The way through is not to fight the feeling but to change what you’re keeping score of. You are no longer scoring effort produced. You are scoring results enabled.

Because the formula is invisible, you need a way to apply it in real time. Here is the test, and it is small enough to use a dozen times a day:

For any activity I’m about to spend time on, ask: does this increase my team’s (or a neighboring team’s) ability to produce results? If yes, it’s likely real managerial output. If no, why am I doing it?

That’s it. Run it on your calendar, on the task you just grabbed, on the meeting you’re about to sit through. Some examples of how it sorts things:

Activity Raises the team's output?
---------------------------------------- --------------------------
Clarifying a fuzzy goal for the whole team Yes — everyone aims better
Removing a blocker 4 people were stuck on Yes — unblocks 4 at once
A 1:1 that unsticks someone's week Yes — one person, real lift
Rewriting a doc yourself because it's faster Rarely — did the work,
taught no one, made a
bottleneck
Sitting silent in a meeting "to stay in loop" Probably not — question it
Answering an email only you can answer Yes — but ask why only you

The last two rows are the point of the test. It doesn’t only catch obviously wasted time; it flags plausible-looking work — the standing meeting, the report you always do, the task you keep because it’s yours — and forces the question. Often the honest answer is “habit,” or “it feels productive,” or “no one told me I could stop.” Those are exactly the activities to prune.
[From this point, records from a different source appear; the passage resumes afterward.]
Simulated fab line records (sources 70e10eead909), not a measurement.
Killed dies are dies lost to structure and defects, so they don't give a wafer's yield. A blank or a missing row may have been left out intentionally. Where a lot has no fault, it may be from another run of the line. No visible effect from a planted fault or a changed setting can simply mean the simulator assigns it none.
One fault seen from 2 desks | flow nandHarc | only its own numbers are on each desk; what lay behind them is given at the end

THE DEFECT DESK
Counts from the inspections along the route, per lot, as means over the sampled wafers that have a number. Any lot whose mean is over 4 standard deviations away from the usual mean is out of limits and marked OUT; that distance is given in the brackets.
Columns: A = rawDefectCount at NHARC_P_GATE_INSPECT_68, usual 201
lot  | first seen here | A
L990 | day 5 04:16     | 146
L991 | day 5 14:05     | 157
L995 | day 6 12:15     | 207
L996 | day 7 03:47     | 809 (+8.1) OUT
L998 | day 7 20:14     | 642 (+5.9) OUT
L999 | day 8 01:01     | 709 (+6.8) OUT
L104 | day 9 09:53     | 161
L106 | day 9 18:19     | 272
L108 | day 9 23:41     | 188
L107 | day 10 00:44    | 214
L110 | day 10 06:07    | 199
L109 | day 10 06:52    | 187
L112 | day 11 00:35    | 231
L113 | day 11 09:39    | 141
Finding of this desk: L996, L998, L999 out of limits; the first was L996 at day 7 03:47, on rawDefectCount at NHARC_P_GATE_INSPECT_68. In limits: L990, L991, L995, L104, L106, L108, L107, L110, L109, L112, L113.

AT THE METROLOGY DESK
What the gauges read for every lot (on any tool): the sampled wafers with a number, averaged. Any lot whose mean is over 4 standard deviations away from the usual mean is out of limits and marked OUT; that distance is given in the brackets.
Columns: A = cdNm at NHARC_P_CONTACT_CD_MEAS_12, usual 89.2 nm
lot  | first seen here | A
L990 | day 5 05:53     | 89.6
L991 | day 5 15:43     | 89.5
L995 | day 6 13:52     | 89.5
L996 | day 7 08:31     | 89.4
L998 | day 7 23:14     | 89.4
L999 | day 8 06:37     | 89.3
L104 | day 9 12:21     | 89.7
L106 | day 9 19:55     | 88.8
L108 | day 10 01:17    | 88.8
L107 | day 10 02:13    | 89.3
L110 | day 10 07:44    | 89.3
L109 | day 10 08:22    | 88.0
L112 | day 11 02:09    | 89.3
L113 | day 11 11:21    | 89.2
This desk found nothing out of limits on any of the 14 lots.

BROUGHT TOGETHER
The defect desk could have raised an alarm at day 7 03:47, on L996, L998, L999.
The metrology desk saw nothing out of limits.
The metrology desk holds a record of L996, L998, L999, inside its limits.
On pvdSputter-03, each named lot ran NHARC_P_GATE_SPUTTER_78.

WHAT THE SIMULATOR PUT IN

Leverage: the reason some actions count for far more

Section titled “Leverage: the reason some actions count for far more”

If your output is the team’s output, then not all of your actions are equal. The ones that matter most are the ones that raise many people’s output at once. That multiplier is called leverage, and it’s the manager’s most important idea after the output formula itself.

A single action can have wildly different leverage:

  • Low leverage: doing one person’s task for them once. It helps a little, today, for one person, and creates dependence.
  • High leverage: clarifying a goal the whole team was quietly confused about. Ten people now aim at the right target for weeks. One conversation, enormous return.
  • High leverage: removing a shared blocker — the broken tool, the missing approval, the vague hand-off — that was silently taxing everyone. You spend an hour; you give back an hour to each of eight people, every day, indefinitely.
  • High (or dangerously negative) leverage: a hiring decision, or how you handle a struggling team member. These touch the team for months. Done well they compound; done badly they compound too.

This is why “clarify the goal” and “remove the shared blocker” appear so often in this book. They aren’t nice-to-haves. They are the highest-return moves available to you, because a fix applied once, upstream flows into everyone’s work downstream.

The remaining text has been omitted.